Laughton as we know was the infamous Captain Bligh in Mutiny On The Bounty the first time he was in the Pacific. His second role was as a lazy beachcomber reformed somewhat by missionary Elsa Lanchester in the film of the same name.
But if Elsa thought Charles was a challenge in The Beachcomber she'd flee back to England if she had to deal with The Tuttles Of Tahiti. Imagine a whole family of Ginger Teds, Laughton's character from The Beachcomber. This is a family of them, but even for them Laughton is a trial.
Even in the idyllic life of the South Seas there is a minimum amount of work to be done. In fact at one point the Tuttles are doing just that, fishing, and not just for everyone's individual dinner. But as they come upon a school of fish, their boat runs out of gasoline they thought they had. It seems as though Laughton emptied the tank and sold the gas to bet on a cock fight.
That scene also illustrated to me the inevitable tide of civilization even in small ways. For myself I was wondering why the Tuttle clan just didn't revert to the outrigger canoes of their culture and fish from them? Maybe in fact they'd lost the ability to use them though I find that hard to believe.
A certain ring of authenticity was present in the film with the casting of Jon Hall as the young scion of the Tuttle clan whose return home opens the film. Hall was in fact of Polynesian ancestry on his mother's side. And in the Dorothy Lamour role probably because RKO couldn't borrow Lamour from Paramount is Peggy Drake.
Laughton's best scenes are with Florence Bates who is the dowager queen of another clan which has a good natured rivalry with the Tuttles. They seem however to be grounded a bit more in reality. Bates while good might also have been a second choice as probably RKO would have wanted Elsa Lanchester.

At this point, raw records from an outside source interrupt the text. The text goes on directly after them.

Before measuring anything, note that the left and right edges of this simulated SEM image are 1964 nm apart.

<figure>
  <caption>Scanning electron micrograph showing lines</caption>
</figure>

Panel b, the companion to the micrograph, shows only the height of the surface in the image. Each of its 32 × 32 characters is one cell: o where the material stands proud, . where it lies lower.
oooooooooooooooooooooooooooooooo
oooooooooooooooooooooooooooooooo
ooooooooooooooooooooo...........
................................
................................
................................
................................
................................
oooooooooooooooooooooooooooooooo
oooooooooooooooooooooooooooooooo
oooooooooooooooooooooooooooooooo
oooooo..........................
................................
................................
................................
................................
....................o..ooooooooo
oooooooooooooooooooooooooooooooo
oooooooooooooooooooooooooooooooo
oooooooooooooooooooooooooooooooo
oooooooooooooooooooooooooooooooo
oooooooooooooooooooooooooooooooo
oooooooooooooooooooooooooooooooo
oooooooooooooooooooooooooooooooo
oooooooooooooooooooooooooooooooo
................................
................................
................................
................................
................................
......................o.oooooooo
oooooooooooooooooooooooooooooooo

Curt Bois has an interesting part as a local merchant and a real sneak besides, a typical role for him. He seems to delight in keeping the Tuttles consistently in his debt.
The Tuttles Of Tahiti flopped badly at the box office. Probably because in 1942 the South Seas was being invaded and America was sending its young people to chase the invaders away. Such fantasy films like The Tuttles Of Tahiti would have no place that year. Two years earlier and RKO and Charles Laughton might have had a hit.
Still viewed today it's a nice work and Laughton is brilliant as usual.